The shark of student debt is swallowing the fish of the housing market.
Scared by the cliff-walk of the Great Recession, Americans have determined that the new path to success means a college degree and no more 30-year mortgages. In other words, out of the frying pan and into the fire.
In May 2014, the New York Daily News reported that total student debt in America surpassed $1.2 trillion dollars. Like Atlas shouldering the earth, so college graduates must shoulder student debt payments, a lower-quality job market, inflated housing costs and a socioeconomic ladder with no rungs at the bottom. How can the average American stomach both student debt and a mortgage?
USA Today recently crunched the numbers and decided that they could not. Based on national averages, a household with $250 a month earmarked for student loan payments lose $44,000 of buying power. Households that pay $750 a month might have priced themselves out of the market entirely.

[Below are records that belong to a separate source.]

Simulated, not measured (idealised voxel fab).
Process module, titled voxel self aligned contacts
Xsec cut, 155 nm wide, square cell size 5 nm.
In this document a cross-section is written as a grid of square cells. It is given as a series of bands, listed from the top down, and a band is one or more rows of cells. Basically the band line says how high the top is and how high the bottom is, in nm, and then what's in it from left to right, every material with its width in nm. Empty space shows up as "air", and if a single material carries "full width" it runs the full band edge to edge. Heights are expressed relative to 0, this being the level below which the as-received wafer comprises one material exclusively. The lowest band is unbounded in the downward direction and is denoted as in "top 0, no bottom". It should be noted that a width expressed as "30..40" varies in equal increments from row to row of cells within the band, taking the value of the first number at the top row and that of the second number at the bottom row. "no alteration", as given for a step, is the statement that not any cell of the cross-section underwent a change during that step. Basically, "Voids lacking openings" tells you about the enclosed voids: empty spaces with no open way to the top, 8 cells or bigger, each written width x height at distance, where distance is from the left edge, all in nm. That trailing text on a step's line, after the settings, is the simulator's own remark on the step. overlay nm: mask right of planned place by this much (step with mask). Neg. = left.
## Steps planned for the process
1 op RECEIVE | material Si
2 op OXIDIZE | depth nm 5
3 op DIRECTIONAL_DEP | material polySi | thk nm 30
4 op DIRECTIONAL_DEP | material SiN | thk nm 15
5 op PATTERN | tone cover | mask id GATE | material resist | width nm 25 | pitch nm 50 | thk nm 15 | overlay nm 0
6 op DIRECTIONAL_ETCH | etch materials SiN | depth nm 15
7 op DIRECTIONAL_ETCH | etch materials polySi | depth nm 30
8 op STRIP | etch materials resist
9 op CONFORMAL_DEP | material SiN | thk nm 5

Some experts like Marnie Bennett of Canada worry that student debt is a grenade that, once detonated, will take out a chunk of the housing market as well. Current homeowners are refusing to renovate or relocate, and potential first-time homeowners are opting for cheap apartments or their parents’ basements. Starter homes have been hit especially hard.
In other words, owning one’s house is becoming a privilege reserved for the upper class, where fresh graduates must choose between owning a home and being debt-free. But is this a choice that American students should have to make?